Mr. Saturday Night was an adventurous monarch caterpillar given to escapist feats. Placed in a jar for his own protection against winged predators, he had a penchant for wriggling out air holes and heading on down the highway, or at least the end of the shelf.

Big, striped, and saucy, that boy had a way about him.   Nobody could put down a milkweed leaf like he could.

And he is gone.

Yesterday, after hanging upside down for about a day, he sloughed his skin and disappeared into a jade-green chrysalis about one-third the size of his formerly formidable caterpillar form.

The root meaning of metaphor is to transfer, carry over or across.  Metamorphosis is to change, or transform.  Metamorphosis has always been a florid metaphor for human transformation.

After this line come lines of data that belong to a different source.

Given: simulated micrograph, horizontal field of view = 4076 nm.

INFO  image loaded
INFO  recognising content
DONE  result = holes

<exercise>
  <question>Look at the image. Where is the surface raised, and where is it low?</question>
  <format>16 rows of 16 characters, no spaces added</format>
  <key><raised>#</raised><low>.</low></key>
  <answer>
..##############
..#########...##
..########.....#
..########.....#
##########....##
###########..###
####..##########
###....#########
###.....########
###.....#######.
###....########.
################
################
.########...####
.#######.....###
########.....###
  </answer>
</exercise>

We all know the story of the caterpillar and the chrysalis –  monarch butterflies are beloved for their beauty, their shape-shifting, and their migratory bent.  To me, they represent a life-long interest.  When young myself, I witnessed the same journey I now see again in Mr. Saturday Night and five of his closest friends.

Everyone sees what they will.  After years of troubling divorce and continuing instability, the permanence of the change in Mr. Saturday Night – his reduction to goo,  his sturdy reliance on unshakeable instinct to lead him forward – leave a deep impression on me.

Prior form is utterly gone – we have the shed skin to prove it.  Yet he survives, interior, contained, and changing.  His instinct, our faith,  he needs only to endure and follow his path to the sky.

At their age, my children are saddened by the disappearance of these beautiful caterpillars, they wonder at the change – and wait to see if nature holds good on the promise.  I do too.